Harsco focuses on winning new contracts in India, China

CEO says the firm is open to forming JVs with firms in India to gain access to customers, talent and technology

Hyderabad: Faced with a slowdown in demand for steel in key US and European markets and more steel production shifting to emerging economies, US-based industrial services company Harsco Corp. is focusing on winning new contracts in India and China to boost its prospects.

The Camp Hill, Pennsylvania-based company recently won two multi-year contracts worth $100 million from Jindal Stainless Ltd of the OP Jindal Group and $225 million from JSW Steel Ltd for metal recovery and scrap management at their steel plants.

The company also won a $350 million contracts from Chinese clients for railway track maintenance.

Harsco, which is present in 50 countries and listed on the New York Stock Exchange, serves global infrastructure, metals, minerals, rail, and industrial sectors. Harsco provides industrial mill services, gas control, and containment products, scaffolding services, and railway track maintenance services.

The company is “underrepresented" in the Asia Pacific market although the region “contributes about 15-20% of revenue," said Patrick K. Decker, president and chief executive officer of Harsco.

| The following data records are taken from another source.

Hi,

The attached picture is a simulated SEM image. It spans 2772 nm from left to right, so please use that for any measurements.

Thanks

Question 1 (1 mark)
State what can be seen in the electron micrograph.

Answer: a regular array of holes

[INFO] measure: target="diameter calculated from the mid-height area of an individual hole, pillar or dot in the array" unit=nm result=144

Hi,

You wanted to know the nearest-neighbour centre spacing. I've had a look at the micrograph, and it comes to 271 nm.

It is expecting “substantially higher business" from Asia Pacific region and India in particular as long-term prospects of the market look promising, Decker said during a visit to Hyderabad.

“The increasing interest in dealing with environmental challenges in the steel industry makes technologies we provide more relevant," Decker said.

Decker, who took over as president and CEO in September, said he is open to forming joint ventures and partnerships with companies in India to gain access to customers, talent and technology.